“MY WILL, MY CHOICE”

The Family Protection Act.

We often talk about testamentary freedom – the freedom to distribute our assets in our Will as we choose.  While we would like to think that we have complete freedom, we don’t.  Testamentary freedom is limited by statute, the main ones being the Property (Relationships) Act 1976, the Law Reform (Testamentary Promises) Act 1949 and the Family Protection Act 1955.

This article focuses on the Family Protection Act.

A Will-maker has an obligation to make adequate provision from their estate for the “proper maintenance and support” of certain people.  The most obvious are the Will-maker’s children.    If a Will-maker leaves nothing to a child in their Will then it is likely the Court will decide the Will-maker has breached their ‘moral obligation’ to that child.  A parent’s moral duty will be reduced where they are estranged from a child, but estrangement will seldom remove the moral duty altogether.

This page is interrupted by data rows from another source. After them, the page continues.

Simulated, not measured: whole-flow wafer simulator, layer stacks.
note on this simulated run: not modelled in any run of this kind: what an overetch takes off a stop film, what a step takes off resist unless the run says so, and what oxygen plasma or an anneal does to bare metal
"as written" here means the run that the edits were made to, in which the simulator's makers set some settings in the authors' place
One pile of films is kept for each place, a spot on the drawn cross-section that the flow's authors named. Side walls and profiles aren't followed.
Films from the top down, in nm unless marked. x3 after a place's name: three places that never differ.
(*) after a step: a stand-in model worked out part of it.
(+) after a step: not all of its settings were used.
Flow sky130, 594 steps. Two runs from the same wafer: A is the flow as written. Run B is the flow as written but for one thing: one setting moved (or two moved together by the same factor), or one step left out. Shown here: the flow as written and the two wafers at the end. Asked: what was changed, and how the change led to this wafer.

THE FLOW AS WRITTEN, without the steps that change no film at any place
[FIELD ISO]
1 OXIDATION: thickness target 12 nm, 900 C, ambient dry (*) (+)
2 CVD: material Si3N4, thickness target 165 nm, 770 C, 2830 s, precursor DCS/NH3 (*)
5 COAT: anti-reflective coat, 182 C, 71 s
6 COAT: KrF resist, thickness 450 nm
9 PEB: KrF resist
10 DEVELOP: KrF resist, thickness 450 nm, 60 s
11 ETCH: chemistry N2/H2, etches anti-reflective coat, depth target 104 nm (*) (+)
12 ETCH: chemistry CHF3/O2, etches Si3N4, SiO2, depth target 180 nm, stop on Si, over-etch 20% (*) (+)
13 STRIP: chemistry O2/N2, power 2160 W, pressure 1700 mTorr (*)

What provision must a Will-maker make for a child to avoid breaching their moral duty?  There is no easy answer.  There is no presumption that children will inherit equally from their parent, nor is there a need to be fair to them.  Where there has been a breach of moral duty, the Court will do no more than the minimum necessary to redress the breach.  In doing so the Court will look very carefully at the particular facts of the case.  The Court tends to look at a person’s need to be recognised as a family member and their financial needs.

Where there has been a breach, the Courts prefer to award a specific amount to the person, but the cases show that it is fairly common to make awards on a percentage basis of the deceased’s estate.  On the family recognition basis alone, the Courts tend to award between 10%-20% of the estate as a remedy.  If a child has been very poorly treated by a parent, the Court may award a more generous sum on the family recognition basis.

Additionally, the Court will assess the child’s financial needs and will adjust the award accordingly.

In the Ormesby case the mother gave her son the family farm worth about $2,330,000.00 and then her residual estate worth $235,152.00 was divided equally between the son and two daughters.  The net effect was that the son received 93.5% of the estate and the daughters received 3.2% each.  The Family Court decided the mother breached her moral duty and awarded each child an equal share of the entire estate.  This decision was appealed to the High Court which acknowledged that the mother was entitled to make unequal distributions to her children.  The Court looked at the children’s upbringing and recognised the extremely poor treatment the daughters had received during their childhood.  All three children had similar financial needs.  The Court reduced the son’s 93.5% of the estate to 45%, one daughter received 30% and the other daughter received 25%.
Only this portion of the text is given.